In the end, I settled for a 2-pack of TH Seeds French Cookies. Not crazy about this strain, but I am looking forward to working with fresh seeds again. At this point, I’d be happy to grow tomatoes :joy:. They’ve been soaking for a few hours now, I will put them in pellets before I hit the sack. Hoping to dream of healthy green seedlings :slight_smile:.

7 Likes

I leave mine in 24 hours in water on top if my fridge, puts out just enough heat.
At the end if 24 hrs I like to give them a little push to the bottom, if they stay sunk onto the next stage.

On one plate is
a couple layers of paper towels, seeds then another couple sheets of paper towels, white paper towels no print.
Wet down the papertowels pour off excess water, put other plate on top.
Into the gallon zip lock back to the top of the fridge.

Next morning you’ll have tapper, if fresh good viable seed, you could even have a seedling at that point, I do quite a bit.
If so very gentley bury seedling upto cottolydon.
If just nice long tails I use a pencil to.poke a hole in the dirt and bury seed about a 1/4" deep.

You’ll have seedlings, lots will counterdict this method but I’ve been doing the same thing for over 40 some years.
Everybody has ideas and opinions but this never fails.

9 Likes

Yes brother, I’ve been doing pretty much exactly what you describe since I germinated my first seed. Soak, paper towel, plant. Simple, effective, damn near 100% success.
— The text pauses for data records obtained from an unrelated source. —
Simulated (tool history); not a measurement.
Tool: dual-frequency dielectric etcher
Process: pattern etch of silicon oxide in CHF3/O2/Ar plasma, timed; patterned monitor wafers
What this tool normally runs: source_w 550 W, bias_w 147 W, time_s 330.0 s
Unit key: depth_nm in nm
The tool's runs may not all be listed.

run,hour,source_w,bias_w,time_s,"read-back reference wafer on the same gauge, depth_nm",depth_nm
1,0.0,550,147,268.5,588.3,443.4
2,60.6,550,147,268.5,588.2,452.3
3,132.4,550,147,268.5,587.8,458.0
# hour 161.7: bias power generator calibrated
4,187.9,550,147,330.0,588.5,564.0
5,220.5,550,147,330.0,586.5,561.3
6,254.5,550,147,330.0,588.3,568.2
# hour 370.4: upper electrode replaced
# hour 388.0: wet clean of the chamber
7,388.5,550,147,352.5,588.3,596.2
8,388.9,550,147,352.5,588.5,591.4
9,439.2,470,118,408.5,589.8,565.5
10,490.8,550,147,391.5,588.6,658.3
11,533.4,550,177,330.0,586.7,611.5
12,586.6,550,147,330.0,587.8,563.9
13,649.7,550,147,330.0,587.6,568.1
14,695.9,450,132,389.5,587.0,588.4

I’ve been experimenting with other methods for the past month or so, since I’ve been having terrible luck with my seed collection. I’m giving these peat pellets a try now, will see how they do. The real test will be these fresh beans, I have no doubt they will break the surface tomorrow at the latest.

This must be the longest journal with no actual growing on canna boards ever… :roll_eyes:

3 Likes

I know you guys were starting to have doubts :rofl:, but… both French Cookies are up! Buffering some coco atm, they will be transplanted later today.

12 Likes

Ok, been a while since my last post. The seedlings are doing fine, not stellar, there is definitely room for improvement. But since this is my first time growing in coco I wasn’t expecting perfection. All in all, I kinda like coco, but find all the mixing, PHing, ECing, measuring, double measuring, triple measuring (you get the idea) kind of tiring. Especially mixing nutrients in 1 liter quantities is providing to be finicky and imprecise with my equipment. I hope that once they grow up and I can actually start mixing a reservoir-sized batch the workload will decrease a little.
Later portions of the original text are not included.